# Lasagna fatty



## curious aardvark (Sep 27, 2008)

All these pasta fatties this week got me thinking. 
lasagna. In a fatty. A proper job.

So I've made a couple, just off to set up the smoker and I'll be back later to show the pics and what i did. 

I'm up to 10 ounce fatties now lol. 
Also made a mini-6 oz er with chopped peppers, bacon and low fat cheddar. 
You know 'just beacuse'. 

(bugger - just remembered I was going to hot smoke my mates trout as well) 
Right then - laters, things to do !


----------



## dingle (Sep 27, 2008)

Sounds good aardvark, waiting on the details.


----------



## doctor phreak (Sep 27, 2008)

get them q-views ready...lasagna fattie....well love lasagna and love a fattie ( not my wife ..hehe ) why not combined the 2..sounds good


----------



## wutang (Sep 27, 2008)

I have done a lasagna fattie.  Mixed mild italian sausage and ground beef together for the meat and stuffed with ricotta cheese, precooked lasagna noodles, pasta sauce and mozzerella cheese. I still is probably my favorite of the fatties I have made.  I am interested to see yours.


----------



## curious aardvark (Sep 27, 2008)

Okay. Here's what i did. 
Precooked some lasagna sheets for 9 minutes. Leaves them plenty pliable but also not too soft so that they won't absorb any more juice :-) 

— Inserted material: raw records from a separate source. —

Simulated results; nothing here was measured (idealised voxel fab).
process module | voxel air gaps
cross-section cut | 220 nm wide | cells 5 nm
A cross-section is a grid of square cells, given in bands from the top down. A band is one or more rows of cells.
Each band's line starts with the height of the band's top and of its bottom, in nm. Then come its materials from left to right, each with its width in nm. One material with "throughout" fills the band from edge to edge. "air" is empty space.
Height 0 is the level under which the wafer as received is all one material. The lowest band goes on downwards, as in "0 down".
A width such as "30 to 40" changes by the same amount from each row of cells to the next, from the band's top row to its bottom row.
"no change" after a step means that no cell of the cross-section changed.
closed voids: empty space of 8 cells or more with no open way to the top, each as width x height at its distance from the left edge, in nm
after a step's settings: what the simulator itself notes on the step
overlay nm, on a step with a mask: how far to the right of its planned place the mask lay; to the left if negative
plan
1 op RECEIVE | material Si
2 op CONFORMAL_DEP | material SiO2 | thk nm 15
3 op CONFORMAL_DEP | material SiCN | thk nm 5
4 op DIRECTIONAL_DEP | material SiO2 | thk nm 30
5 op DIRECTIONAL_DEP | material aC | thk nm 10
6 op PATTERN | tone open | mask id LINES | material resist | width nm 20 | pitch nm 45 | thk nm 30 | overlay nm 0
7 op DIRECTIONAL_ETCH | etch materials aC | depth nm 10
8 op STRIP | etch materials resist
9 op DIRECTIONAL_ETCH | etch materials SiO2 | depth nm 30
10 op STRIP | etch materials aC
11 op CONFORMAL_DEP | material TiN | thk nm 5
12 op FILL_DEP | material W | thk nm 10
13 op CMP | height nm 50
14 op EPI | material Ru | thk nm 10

MAde the tomatoe sauce in the genie. Added a few cherry tomatoes, tomatoe puree, ketchup, mixed herbs, half an elephant garlic clove, half an oinion (same amount lol) dash of lea and perrins and some pepper. Whizzed. Result - good thick tomatoe sauce. 

For the meat I've used a couple of pre-cooked venison grills. They turn back to mince pretty easily. 
Mixed that with the tomatoe sauce - good thick mixture. 
laid the pasta on the sausage meat (will have to try rolling pin and double layer clingfilm next time.)
Spread meat mix on pasta, covered with jarlsberg slices (norwegian cheese) sprinkled a few mushrooms on top and some pepper. Rolled to fatty. 
made 2 of these and one with the 6 oz I had left that was just chopped bacon, low fat cheddar and chopped pepper. That one might come apart during smoking lol The sausage was a wee bit thin in places.


----------



## doctor phreak (Sep 27, 2008)

lookin good man real good..cant wait for the end results


----------



## curious aardvark (Sep 27, 2008)

My mate dumped a couple of biggish trout on me a while back. Finally got round to defrosting and beheading them. 
Was going to stuff them with herbs but couldn't be arsed. So just rubbed with evoo inside and out and liberally sprinkled rub on the outside. 
We'll see what happens lol

I've also put a tray of the re-processed ribs in the bottom of the smoker. I'll give them a couple of hours and see what happens. To recap: they've been demarinaded of the evil store concoction. Boiled (No! - yes lol) remarinaded and now smoked. 
The meat will either fall off the bones and be mana from heven or be tough as old boots - I await the results with interest :-)_ ('cos I've got about 15 lbs of the things in the freezer lol)_ And costco want Â£5 for a small rack of babyback ribs. Yes you heard that right $9 for a small rack of bbrs.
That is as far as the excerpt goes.